Soft-Decoding-Based Strategies for Relay and Interference Channels: Analysis and Achievable Rates Using LDPC Codes

TL;DR

This paper rigorously analyzes soft decoding strategies for relay and interference channels using LDPC codes, providing asymptotic bounds and demonstrating the limitations of certain coding strategies in these contexts.

Contribution

It introduces simultaneous density evolution for soft-DF and adapts iterative detection techniques for soft-IC, offering new theoretical insights into their performance and limitations.

Findings

Soft-DF bounds the decoding error probability at the destination.

Wyner-Ziv coding enhances relay communication in soft-DF.

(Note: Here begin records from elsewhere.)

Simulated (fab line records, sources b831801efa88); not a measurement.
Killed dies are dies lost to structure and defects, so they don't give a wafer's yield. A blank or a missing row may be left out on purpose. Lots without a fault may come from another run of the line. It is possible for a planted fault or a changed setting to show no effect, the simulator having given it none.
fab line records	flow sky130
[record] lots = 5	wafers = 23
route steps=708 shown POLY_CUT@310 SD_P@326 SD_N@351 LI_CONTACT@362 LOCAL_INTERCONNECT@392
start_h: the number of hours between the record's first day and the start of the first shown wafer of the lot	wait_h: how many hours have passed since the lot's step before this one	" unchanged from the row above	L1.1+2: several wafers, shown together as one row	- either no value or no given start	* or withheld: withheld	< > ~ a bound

Optimal point-to-point codes are ineffective for soft-IC and partial decoding strategies.

Abstract

We provide a rigorous mathematical analysis of two communication strategies: soft decode-and-forward (soft-DF) for relay channels, and soft partial interference-cancelation (soft-IC) for interference channels. Both strategies involve soft estimation, which assists the decoding process. We consider LDPC codes, not because of their practical benefits, but because of their analytic tractability, which enables an asymptotic analysis similar to random coding methods of information theory. Unlike some works on the closely-related demodulate-and-forward, we assume non-memoryless, code-structure-aware estimation. With soft-DF, we develop {\it simultaneous density evolution} to bound the decoding error probability at the destination. This result applies to erasure relay channels. In one variant of soft-DF, the relay applies Wyner-Ziv coding to enhance its communication with the destination, borrowing from compress-and-forward. To analyze soft-IC, we adapt existing techniques for iterative multiuser detection, and focus on binary-input additive white Gaussian noise (BIAWGN) interference channels. We prove that optimal point-to-point codes are unsuitable for soft-IC, as well as for all strategies that apply partial decoding to improve upon single-user detection (SUD) and multiuser detection (MUD), including Han-Kobayashi (HK).